Unique Features of Human Language

Posted by. Muhammad Umer Toor, On Nov, 23 2008.

Those who meditate on their human nature and their enviornment with a keen or philosophical outlook, find themselves eagerly observing and studying human language. I am no exception as I have an intellect that takes pleasure in reflecting over its own 'self', and certainly there's a language of self.

In this post I will be sharing with my intelligent readers a few basic but unique features of human language - rather 'design featurs' as R. L Trask call them. This man - R. L. Trask - wrote a book for layman like me, Language: The Basics [1], from where I actually came to appreciate the following conepts of human language:

Desgin Features of Human Language:

1. Duality or Duality of Patterning.

In simplest terms, duality or duality of patterning states that 'by combining a very small set of meaningless speech sounds in various ways, we can produce a very large number of different meaningful item: words. For example, let these be special symbols for speech sounds: /K/, /a/ and /t/. These are called by Trask phonemes [2]'. Individually they mean nothing. But, if we combine them together in different ways, different meaningful English words will be produced, like cat, tact, tacked or act.
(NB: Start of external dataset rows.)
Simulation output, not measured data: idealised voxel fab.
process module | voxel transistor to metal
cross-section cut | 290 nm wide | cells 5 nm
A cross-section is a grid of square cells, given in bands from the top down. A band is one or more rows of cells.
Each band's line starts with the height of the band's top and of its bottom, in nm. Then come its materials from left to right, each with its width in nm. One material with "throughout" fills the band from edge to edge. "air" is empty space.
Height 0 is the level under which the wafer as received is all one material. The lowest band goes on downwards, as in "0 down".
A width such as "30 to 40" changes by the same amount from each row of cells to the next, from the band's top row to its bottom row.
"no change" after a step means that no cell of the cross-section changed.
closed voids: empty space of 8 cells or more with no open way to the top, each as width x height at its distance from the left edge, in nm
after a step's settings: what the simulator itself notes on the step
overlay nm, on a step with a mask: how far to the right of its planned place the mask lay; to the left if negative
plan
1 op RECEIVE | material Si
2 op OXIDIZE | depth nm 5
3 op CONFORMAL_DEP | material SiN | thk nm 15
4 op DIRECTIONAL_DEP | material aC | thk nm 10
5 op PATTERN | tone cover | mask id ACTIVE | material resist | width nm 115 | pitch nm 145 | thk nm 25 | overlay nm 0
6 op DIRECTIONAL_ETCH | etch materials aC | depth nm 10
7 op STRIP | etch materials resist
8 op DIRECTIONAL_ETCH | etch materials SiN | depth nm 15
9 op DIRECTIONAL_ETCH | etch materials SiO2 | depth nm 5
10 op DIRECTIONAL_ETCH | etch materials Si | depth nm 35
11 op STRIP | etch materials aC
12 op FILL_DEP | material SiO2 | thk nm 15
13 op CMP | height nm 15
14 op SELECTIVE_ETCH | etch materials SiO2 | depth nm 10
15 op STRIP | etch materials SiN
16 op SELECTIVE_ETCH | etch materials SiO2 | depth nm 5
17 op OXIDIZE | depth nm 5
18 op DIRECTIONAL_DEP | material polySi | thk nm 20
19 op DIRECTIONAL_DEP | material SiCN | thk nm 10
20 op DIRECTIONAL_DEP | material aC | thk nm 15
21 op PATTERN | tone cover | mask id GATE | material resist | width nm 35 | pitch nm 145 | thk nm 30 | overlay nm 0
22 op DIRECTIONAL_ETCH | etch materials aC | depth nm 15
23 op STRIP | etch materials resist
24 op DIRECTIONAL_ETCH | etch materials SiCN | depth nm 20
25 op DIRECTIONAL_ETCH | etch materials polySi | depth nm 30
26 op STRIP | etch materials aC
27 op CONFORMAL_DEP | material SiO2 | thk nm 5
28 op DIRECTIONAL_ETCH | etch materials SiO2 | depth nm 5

It is unique to human language only that we have a very small number of phonemes and we can produce a very large number of meaningful words, even such words which we never have heard before [3]. Whereas non-human creatures communicate on the basis of "one word, one meaning" principle, as the book says. That means, they can't combine their signals to form new signals or calls. Their this signalling system 'consists of usually between three and six signals, or calls - monkeys remarkably have total of twenty or so!![4]'. On the other hand, humans have around 45 phonemes, as mentions the book, and, many, many thousand words, increasing day-by-day, which are made only by the combination of different phonemes.

2. Displacement.

"Displacement is the use of language to talk about things other than the here and now."[5] Have you ever seen the movie "The Day After Tomorrow" or "10,000 B.C"? Even if you've not, the title suggests clearly that both movies must be about time and space not in the present, and they do so (as I have seen both). This is exactly displacement. And no non-human creature except honeybee enjoys this quality. Even so, honeybee's ability to communicate things in displacement is seriously limited as to be compared with that of humans', e.g, it can't mention height, it cannot refer to future events, and so on. Its systems of communications can have no match to what we possess.

3. Open-endedness.

Here are some interesting, mind-boggling sentences from the book:

Luxembourg has invaded New Zealand. [Keep in mind, Luxembourg has no Navy, no Air Force and only a small Army of 800 men.]
(1.2) A large pink spider wearing sunglasses and wielding a feather duster boogied across the floor.
(1.3) Shakespeare wrote his plays in Swahili, and they were translated into English by his African bodyguards. (Shakespearean fans are requested not to outrage for few moments only.) [6]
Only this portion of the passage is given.